Parameters of the normal distribution
The mean and standard deviation are the two main parameters of a normal distribution. They determine both the distribution's shape and probabilities.

Mean
$$\mu$$ or $$x̅$$
The mean is the location of a distribution's center and peak, meaning any changes to the mean move the distribution curve to the left or right along the x-axis. Most data points (values) are located around the mean.

Standard deviation
$$\sigma$$ or $$s$$
The standard deviation measures how far away data points are from a distribution's mean. It determines the width of a normal distribution. A larger standard deviation results in shorter, wider curves and smaller standard deviations results in taller, narrower curves.

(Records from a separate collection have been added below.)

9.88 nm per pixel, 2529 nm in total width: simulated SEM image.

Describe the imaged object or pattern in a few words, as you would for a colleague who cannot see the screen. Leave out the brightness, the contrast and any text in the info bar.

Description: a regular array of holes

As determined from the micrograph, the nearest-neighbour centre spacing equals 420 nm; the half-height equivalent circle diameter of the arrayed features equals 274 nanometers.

Properties of the normal distribution

1. It is symmetrical
   The normal distribution is perfectly symmetrical, meaning the distribution curve can be folded in the middle, along the mean, to produce two identical halves. This symmetric shape is the result of one-half of the observations falling on each side of the curve.
2. The mean, median, and mode are all equal
   Because the normal distribution is symmetrical, its center represents the average, or mean, of all the data points. This means that its median (the value in the middle of a set when its values are ordered from least to greatest) is also located at the distribution center and is the same as the mean. The peak, the tallest point of the normal distribution curve, also happens to be located at the center of the graph, meaning the distribution's mode, its most commonly occurring value and, therefore, the highest point on the graph, is also located at the distribution center. These data of the normal distribution represent the data points (values) that occur. The mean is the center of the distribution because the mean is the point that occurs the most frequently. The midpoint is also the point where these three measures fall. The measures are usually equal in a perfectly (normal) distribution. Half of the population is less than the mean, and half is greater than the mean.
3. The empirical rule
   Also called the 68-95-99.7 rule. The empirical rule describes the percentage of the data that fall within specific numbers of standard deviations from the mean for bell-shaped curves.
   
   In normally distributed data, there is a constant proportion of distance lying under the curve between the mean and a specific number of standard deviations from the mean. The Empirical Rule allows you to determine the proportion of values that fall within certain distances from the mean.
   
   68.25% of all cases fall within +/- one standard deviation from the mean.
   95% of all cases fall within +/- two standard deviations from the mean.
   99.7% of all cases fall within +/- three standard deviations from the mean.
   
   

Standard normal distribution

The standard normal distribution is a special case of the normal distribution where the mean is zero and the standard deviation is one. This distribution is also called the Z-distribution.



Notations

• $$z$$ is the "z-score" (standard score) - z score is how many standard deviations a value is away from the mean.
• $$\mu$$ (mu) is the mean.
• $$\sigma$$ (sigma") is the standard deviation.

Standard scores

A value on the standard normal distribution is called a standard score or a z-score. It represents the number of standard deviations above or below the mean that a specific observation falls.
For example, a standard score of $$1.5$$ indicates that the observation is $$1.5$$ standard deviations above the mean. A negative standard score represents a value below the average. The mean has a z-score of $$0$$.
More than 99.9% of all cases fall within +/- 3.9 standard deviations from the mean. So, we regard the probability of any data with a z-score larger than $$3.9$$ or smaller than $$-3.9$$ as 0%. In other words, we regard the interval between $$-3.9$$ and $$3.9$$ as 100% of the standard normal distribution.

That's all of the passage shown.